I encountered an ancient problem during one of my ExpertExpress engagements:
- Customer network is split into two autonomous systems (core and access);
- Links within access network are way slower than links within core network;
- Customer would like to have optimal core-to-access traffic flow.
Challenge: what’s the simplest possible configuration to get it done?
The big picture
Here’s the simplified network diagram:
Links within the access network (A1 to A2, for example) are way slower than parallel links within the core network (C1 to C2) if they exist at all. Traffic sent from core network into the access network should therefore use the optimal egress point. For example, traffic sent to E1 should be sent through A1 and not A2 or A3.
As we have parallel EBGP sessions between the autonomous systems, MED is the best tool for the job (assuming the core network doesn’t use local preference), but how do you set MED on the access network routers?
In a simple IP network, you could redistribute access network IGP prefixes into BGP on the routers connecting access AS to core AS (A1…A3). IGP cost would be automatically copied into MED. Mission accomplished.
Unfortunately, this customer uses L3VPN, and the user prefixes are advertised into BGP as VPNv4 prefixes on the PE routers (E1 … E3 in our diagram). Setting MED at that point makes no sense.
Getting It Done
What we need is a way of indicating the cost of transit from A1…A3 to E1…E3 with the MED attribute set on A1…A3. Ideally, we’d have a mechanism to copy IGP cost toward the BGP next hop into MED attribute, only I haven’t found one in Cisco IOS (that the customer is using). If I missed something, please write a comment.
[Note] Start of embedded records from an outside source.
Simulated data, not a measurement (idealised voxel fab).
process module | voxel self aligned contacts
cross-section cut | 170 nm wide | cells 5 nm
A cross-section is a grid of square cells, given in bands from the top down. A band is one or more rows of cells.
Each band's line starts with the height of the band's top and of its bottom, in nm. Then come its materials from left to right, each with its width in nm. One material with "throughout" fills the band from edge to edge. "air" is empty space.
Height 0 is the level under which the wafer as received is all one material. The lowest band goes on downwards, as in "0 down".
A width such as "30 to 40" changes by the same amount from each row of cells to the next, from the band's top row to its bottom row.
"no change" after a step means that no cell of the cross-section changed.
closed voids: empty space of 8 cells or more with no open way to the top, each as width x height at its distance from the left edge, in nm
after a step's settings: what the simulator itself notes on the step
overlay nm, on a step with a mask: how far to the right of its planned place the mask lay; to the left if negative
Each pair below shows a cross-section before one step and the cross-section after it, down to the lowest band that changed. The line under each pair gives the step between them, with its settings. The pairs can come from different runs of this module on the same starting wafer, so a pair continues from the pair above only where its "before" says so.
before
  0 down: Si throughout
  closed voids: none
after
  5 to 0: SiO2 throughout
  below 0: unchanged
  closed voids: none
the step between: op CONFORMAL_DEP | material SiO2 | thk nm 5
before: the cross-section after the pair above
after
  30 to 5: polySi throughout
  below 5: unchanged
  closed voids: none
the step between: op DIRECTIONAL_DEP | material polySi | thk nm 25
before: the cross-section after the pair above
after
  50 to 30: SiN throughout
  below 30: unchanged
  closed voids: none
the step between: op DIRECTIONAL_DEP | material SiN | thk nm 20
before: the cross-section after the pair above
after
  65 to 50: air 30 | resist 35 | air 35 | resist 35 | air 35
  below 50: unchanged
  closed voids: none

Alternatively, one could tag routes originated on E1…E3 with BGP communities and use route maps on A1…A3 to set MED values based on those communities, but that seems clunky.
Finally, one could use an SDN controller as a route reflector and set desired MED values on the SDN controller… only I’m not aware of an SDN controller that would be doing that.
Anything else I’ve missed apart from using a single IGP and next-hop-unchanged which is a nonstarter? Feedback highly appreciated!